I have been meaning to do my own reflections of the 20th anniversary of the Insight Newspaper, but I kept postponing it, as each time I tried to put my ideas together, so many things race to the fore, competing for priority. It is a duty I felt for myself as a special salute of my personal respect for a living hero of mine, Mr. Kwesi Pratt, Jnr.
We speak a lot on the phone, but our email exchanges have virtually been one way traffic. Kwesi hardly responds. I hardly complain. Knowing his tight schedules, I keep sending my articles, news and views. I know he reads and uses them because the articles get published, the views are later discussed on phone.
I could therefore not believe what I was seeing when I saw a message from my old Comrade in my e-mail, inviting me to write something in connection with the 20th Anniversary of the Insight Newspaper. It was an honour I could not refuse. The only problem was that I got the message so late, at 2.07am, just when I was getting ready to go to bed! Tired and sleepy.
Kwesi's message was very clear. It simply read:
"Massa, could you please send us a message on the 20th anniversary of the insight by tomorrow? It is urgent. Best wishes
Sent from Huawei Mobile"
Before tomorrow? I understood immediately there was a deadline involved. Who am I to disappoint Kwesi Pratt, Jnr.? If there is any Ghanaian who needs encouragement for the indefatigable and thankless job he has been doing for our motherland, that is the man! That is how I sat up and started writing straight-away!

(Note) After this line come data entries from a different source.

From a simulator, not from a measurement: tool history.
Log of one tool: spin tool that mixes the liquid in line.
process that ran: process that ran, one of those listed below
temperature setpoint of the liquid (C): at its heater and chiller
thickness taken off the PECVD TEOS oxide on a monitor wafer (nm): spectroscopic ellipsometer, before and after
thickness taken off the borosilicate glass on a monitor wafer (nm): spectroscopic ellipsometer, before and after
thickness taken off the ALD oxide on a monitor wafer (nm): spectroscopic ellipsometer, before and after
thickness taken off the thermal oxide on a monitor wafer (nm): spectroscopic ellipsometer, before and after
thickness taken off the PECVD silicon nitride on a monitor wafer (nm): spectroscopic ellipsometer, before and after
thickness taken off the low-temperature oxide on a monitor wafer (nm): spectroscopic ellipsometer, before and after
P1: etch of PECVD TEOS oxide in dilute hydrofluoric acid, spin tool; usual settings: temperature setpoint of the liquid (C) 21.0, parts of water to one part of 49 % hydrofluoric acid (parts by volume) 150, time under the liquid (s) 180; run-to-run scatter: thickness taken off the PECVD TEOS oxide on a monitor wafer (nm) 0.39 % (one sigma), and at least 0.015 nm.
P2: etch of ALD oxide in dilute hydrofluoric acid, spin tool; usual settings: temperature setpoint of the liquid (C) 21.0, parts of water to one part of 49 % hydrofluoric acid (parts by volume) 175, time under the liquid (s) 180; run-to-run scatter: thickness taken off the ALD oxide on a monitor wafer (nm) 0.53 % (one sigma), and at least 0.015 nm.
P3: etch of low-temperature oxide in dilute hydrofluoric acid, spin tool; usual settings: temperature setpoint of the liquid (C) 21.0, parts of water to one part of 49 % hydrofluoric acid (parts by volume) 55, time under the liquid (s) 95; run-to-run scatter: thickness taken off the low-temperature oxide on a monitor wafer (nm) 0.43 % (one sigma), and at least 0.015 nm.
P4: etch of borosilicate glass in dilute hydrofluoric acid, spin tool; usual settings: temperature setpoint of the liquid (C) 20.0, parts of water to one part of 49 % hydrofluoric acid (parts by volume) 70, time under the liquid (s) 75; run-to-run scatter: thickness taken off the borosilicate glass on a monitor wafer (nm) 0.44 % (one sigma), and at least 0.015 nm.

It is not an accident that the Insight Newspaper is as old as our democracy. You can say it was the midwife that helped in no small way in its delivery. This fact has been acknowledged by all manner of people including former President Jerry John Rawlings, the late President Professor John Evans Atta-Mills, as well as Nana Addo Danquah Akufo-Addo. Those who want to know more about the yeoman's role played by Mr. Pratt in bringing about the current democratic dispensation we are all enjoying today must take their time to read the statement read by Nana Akufo-Addo, at the press conference he organized announcing his candidature for the 'flag-bearership' of the NPP. As the former Chairperson of the Human Rights Monitoring Committee of the PPDD, when the Weekly Insight was conceived, I saw its humble beginnings on a daily basis. And I have been following its progress so closely that it is even difficult to know what to say. There will be not enough time and space to tell a story of twenty years!
How do you begin and where do you end? Perhaps there is one thing that the reader may benefit from reading this congratulatory message. It is why the word "Insight" became the name of the Newspaper. Originally, Kwesi had thought of calling the paper, "The Militant". I liked it. It was straight to the point. It tells clearly what he wanted to do with it. The seventeenth time Mr. Pratt was arrested under the PNDC regime, I was with him. We were four people. It was my first arrest. So, I must know how militant he was!
But a conversation I had had with the late S. S. Barfour-Awuah told me that it would not be necessary for the paper to be called "The Militant". There were a lot of people at his "Bottom Tree" residence in Dansoman, when he took his time to spell out the brave and courageous role Mr. Pratt had played to help usher in Ghana's democratic constitution. It was an unusual focus, but I learnt a lot.
Even though there were a lot of things he said that I knew already, one particular subject he dwelt on that struck me most and stayed with me for a long time was on the analysis of the uncanny insight of Mr. Pratt. He actually said those who refuse his advice often do so at their own peril! And he gave several examples. He mentioned a string of things Mr. Pratt had said which many people did not take seriously, but in which he was finally proved to be right. It was simply amazing.
I was stunned. I was awed. It was mind-boggling! There were so many to recount here, but I remember Mr. Bafour-Awuah pointing out after the NPP decided to boycott Parliament to become the famous "Opposition outside Parliament", that if they had listened to the call for the boycott of the 1992 elections, spearheaded by Kwesi, they would not have helped in legitimizing the (P)NDC regime only to write "The Stolen Verdict'.
I was unsure of how Kwesi was going to take my suggestion to drop "The Militant" and accept to call his paper "The Weekly Insight", but I was convinced that his reputation as a militant was already so well known. What was not well-known was the fact that he was also a man of extraordinary insight. I made my case timidly, not willing to offend him.
Mr. Kwesi Pratt's other virtue is that he is a man who listens. He learns every day from all manner of people, from University professors to kayayei, from old people as well as children. It was not difficult to get him to see my point of view. And that is how the Insight Newspaper got its name. I am extraordinarily happy to note through the years, that the Insight Newspaper of the Militant Publications has been very faithful to its name.
For twenty years, the Newspaper has been delivering insights on all manner of subjects. If Nana Konadu had known this about the Insight, she would have avoided her needless humiliation at the NDC Congress in Sunyani. If Nana Akufo-Addo had known this about the Insight, he would not have bothered to petition the Supreme Court. It is important that this aspect of the insight is highlighted for the benefit of the nation's progress.
It is with unrestrained joy and admiration that I salute the Insight at twenty, and the work of an insightful militant!